As suggested in a recent rant, the Net to a large extent consists of irrelevancy and narcissism. We’re mostly fed what we already know. What we’re served is hardly about relevance, but crude attempts to grab attention. An often pay-averse and bored digital bohemia decides what’s important. It takes some mastery to find one’s way through the oversupply of stuff that’s outright futile and simply doesn’t matter. On the other hand, the Internet can be highly productive and inspiring tool if one is able to sort the sheep from the goats. So here’s a kind of rant 2.0 — just imagine how the digital camera altered the way we photograph:
Things have changed dramatically within the past dozen years or so. At the turn of the millennium it was still a foolish privilege to have a serious digital cameras. The first capable digital Canons, Nikon, Fujifilms and Kodaks were dearly expensive, monstrous, underperforming and slow.

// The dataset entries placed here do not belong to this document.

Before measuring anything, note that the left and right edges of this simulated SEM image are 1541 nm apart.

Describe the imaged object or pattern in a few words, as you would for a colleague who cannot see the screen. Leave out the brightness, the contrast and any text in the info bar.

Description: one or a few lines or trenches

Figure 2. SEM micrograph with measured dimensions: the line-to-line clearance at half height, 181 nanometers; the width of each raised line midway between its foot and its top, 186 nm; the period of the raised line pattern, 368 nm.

Film though quickly lost its appeal. The digital revolution made the photographer’s former trinity of aperture (depth of field), speed (motion) and ISO (sensitivity) look like boring child’s play. New cameras are computers offering a wide selection of functions and modes. In the end photography is still all about aperture, speed and ISO, yet our minds and eyes are diverted by the goodies these new multifunctional über-machines offer.
This has consequences on not only how we operate the cameras a.k.a. machines, but also on how we photograph:
- In the film days, I know a roll of film has 36 exposures and I have just so many rolls of film. Film is precious. I take my time to shoot. In the digital days, I enjoy virtually endless storage capability. The only limitation is how quickly I can operate the mighty beast. Meanwhile, so focused on a myriad of menus, functions and settings, I risk losing sight of what I actually try to be focused on…
- In the film days, the only menu offered is choosing the right speed and aperture. ISO is determined by the film used. When pushing a film one or two stops, well then the whole roll of film is pushed one or two stops. In the digital days, each and every exposure might have a multitude of corrective settings activated (against noise, for better dynamic range, tonal filters, etc.). It takes some practice to know what I really want in each occasion… Why didn’t I? I should have! Darn, forgot this…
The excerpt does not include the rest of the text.